Many of you probably have completed or are contemplating Green-IT projects with the goal to power off idle or unneeded systems when demand for computer resources is low:
How you did handle this situation in your system monitoring? I'm especially interested in solutions for Nagios.
One idea is to schedule downtime in Nagios for the poweroff hosts. However, the drawback of this solution is that the hosts would still be listed in the 'Problems' view of the Nagios web interfaces. Is there a better solution without this "pollution" (i.e. were the 'Problems' view only shows real problems that require maintenance from a system administrator).
A clean solution would be a new 'Green-IT poweroff' host state. But AFAIK this does not exist, does it? Do you have any other recommendations or solutions? What's the best way to monitor a dynamic IT environment?
The easy way:
There are built-in filters for the status view, at the top of the page. You can just have the admins watch "unacknowledged" problems, or problems on hosts that are not in scheduled downtime. Or any other number of combinations.

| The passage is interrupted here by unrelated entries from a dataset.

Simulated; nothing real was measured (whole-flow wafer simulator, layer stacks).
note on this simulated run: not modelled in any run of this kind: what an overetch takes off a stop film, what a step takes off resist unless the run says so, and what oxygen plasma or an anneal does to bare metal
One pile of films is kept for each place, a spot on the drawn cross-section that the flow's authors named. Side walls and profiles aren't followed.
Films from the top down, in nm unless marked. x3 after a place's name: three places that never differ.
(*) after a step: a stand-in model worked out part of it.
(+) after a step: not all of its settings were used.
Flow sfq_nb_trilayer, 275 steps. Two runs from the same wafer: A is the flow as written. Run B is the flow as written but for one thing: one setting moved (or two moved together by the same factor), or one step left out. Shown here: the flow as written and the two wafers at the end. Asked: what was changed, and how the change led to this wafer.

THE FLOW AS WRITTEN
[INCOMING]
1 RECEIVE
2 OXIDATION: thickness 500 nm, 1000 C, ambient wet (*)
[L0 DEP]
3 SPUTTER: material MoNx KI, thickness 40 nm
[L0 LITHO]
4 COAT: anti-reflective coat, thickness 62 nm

If you really want to go wild with filtering the CGI view, see the "HOST AND SERVICE FILTER PROPERTIES" section of cgiutils.h in the source code for a full list of filters that are available.
The hard way:
See the docs on adaptive monitoring. With this, you can change the nagios conf, on the fly, as systems are automatically powered off/on. For example, you can adjust the check periods, change the check commands to a check_dummy variant, enable/disable event handlers, etc.
I think you need a bit of custom development to create a new status view that removes hosts with scheduled downtime from the list of problem servers. I suspect someone in the nagios dev community would be available to do this for a fee.